Despite its consistent illustration as a conflict between business and consumer, turns out there’s common ground within the context of the cashless controversy.
For employees, handling cash as part of traditional business operations is costly, risky, and inefficient.
On the other hand, many consumers prefer to pay in cash. In fact, more than a quarter of transactions are completed with cash.
Reasons for this payment preference depend on a consumer’s banking status, their credit, and the type of product/service purchased, among other factors. For example, 55% of products costing less than $10 are paid for in cash.
As retailers and restaurants consider whether to go cashless, it is important that such entities also account for how automation can create common ground with their consumer base. This consideration is particularly crucial because of the cashless movement’s discriminatory nature. In the end, cashlessness blocks the unbanked, the underbanked, and others’ access to goods and services.

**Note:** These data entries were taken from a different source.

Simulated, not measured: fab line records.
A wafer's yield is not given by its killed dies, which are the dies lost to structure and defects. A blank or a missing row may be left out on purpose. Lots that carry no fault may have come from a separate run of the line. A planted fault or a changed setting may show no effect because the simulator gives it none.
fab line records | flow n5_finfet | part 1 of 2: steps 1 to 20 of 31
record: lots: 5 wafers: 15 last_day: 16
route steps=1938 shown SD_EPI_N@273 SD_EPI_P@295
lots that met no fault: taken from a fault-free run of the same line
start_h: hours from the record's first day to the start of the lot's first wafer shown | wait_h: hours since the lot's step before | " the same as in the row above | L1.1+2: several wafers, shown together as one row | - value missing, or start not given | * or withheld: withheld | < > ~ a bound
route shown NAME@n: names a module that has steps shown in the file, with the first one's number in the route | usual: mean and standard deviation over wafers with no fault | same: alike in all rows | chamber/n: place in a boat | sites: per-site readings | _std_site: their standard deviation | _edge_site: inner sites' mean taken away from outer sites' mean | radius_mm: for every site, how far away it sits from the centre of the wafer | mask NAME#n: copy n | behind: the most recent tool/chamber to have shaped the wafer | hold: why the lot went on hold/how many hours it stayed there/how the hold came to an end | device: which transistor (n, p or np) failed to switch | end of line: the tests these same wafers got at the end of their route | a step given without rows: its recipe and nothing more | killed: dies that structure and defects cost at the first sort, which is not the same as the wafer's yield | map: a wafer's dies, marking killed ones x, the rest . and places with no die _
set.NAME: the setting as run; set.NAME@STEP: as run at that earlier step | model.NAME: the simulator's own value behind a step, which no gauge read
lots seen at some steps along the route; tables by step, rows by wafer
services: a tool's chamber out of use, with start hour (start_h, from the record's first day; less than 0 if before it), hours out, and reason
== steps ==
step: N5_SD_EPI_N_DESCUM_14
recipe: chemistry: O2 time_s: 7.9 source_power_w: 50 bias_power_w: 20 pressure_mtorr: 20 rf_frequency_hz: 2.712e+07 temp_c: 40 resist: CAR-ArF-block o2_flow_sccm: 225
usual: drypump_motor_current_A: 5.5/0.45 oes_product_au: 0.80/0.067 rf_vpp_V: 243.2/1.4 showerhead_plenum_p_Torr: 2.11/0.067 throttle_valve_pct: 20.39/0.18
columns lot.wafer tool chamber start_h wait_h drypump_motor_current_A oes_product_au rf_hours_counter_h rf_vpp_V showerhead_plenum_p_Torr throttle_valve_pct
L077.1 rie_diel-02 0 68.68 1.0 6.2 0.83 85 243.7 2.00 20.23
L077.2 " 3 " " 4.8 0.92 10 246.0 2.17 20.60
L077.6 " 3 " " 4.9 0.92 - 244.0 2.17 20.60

Automating Cash Management
Applying automation through robotics and cloud-based reconciliation meets both business and consumer needs. It simplifies and secures the cash management process. As a result, automation allows businesses to accept cash while also increasing efficiency and reducing costs and the risk of theft.
By leveraging technology to digitize cash, retailers automate every aspect of traditional cash counting, deposits, provisional credit, courier management, and reconciliation.
Businesses benefit from automation because of automation’s ability to eliminate many employee tasks that simply do not add value proportionate to the time the tasks require. Oftentimes, these tasks are associated with processing consumer cash payments.
Essentially, implementing automation in your back office frees up employees to focus on more client-facing and/or directly beneficial opportunities.
For example, by applying proper cash handling technologies, cashiers benefit from “self-banking.” These benefits include a secure and effective process for dispensing/receiving tills. Additionally, the risk of theft – both internal and external – can be dramatically reduced with full cash accountability against the POS.
This transparency adds efficiency, which lowers costs while also increasing visibility and control.
Going Cashless Comes with a Cost
When a business aims to go cashless, they also risk slashing their sales.
Oftentimes, cashless businesses must turn away cash paying customers who represent the 30% of transactions completed in cash. Perhaps even more detrimental to the bottom line, sometimes such businesses will opt to let customers who intended to purchase with cash have the product/service free of charge in circumstances when customers are carrying no other method of payment.
While credit cards should certainly remain a payment option, eliminating cash payment naturally subjects businesses to more credit card fees.
Flipping the Conversation from Controversy to Common Ground
Cash Recycling & Reconciliation creates a mutually beneficial opportunity for both businesses and consumers by automating cash management.
This innovation proves that cash as a payment option doesn’t need to turn into a heated debate. The basic right to make a purchase with cash can indeed be accommodated by retailers, restaurants, and the like.
A focus on automated cash management favors both business and consumer. Transitioning to this focus facilitates automation as an antidote to the current cashless controversy between businesses and the very customers whose needs they are meant to meet.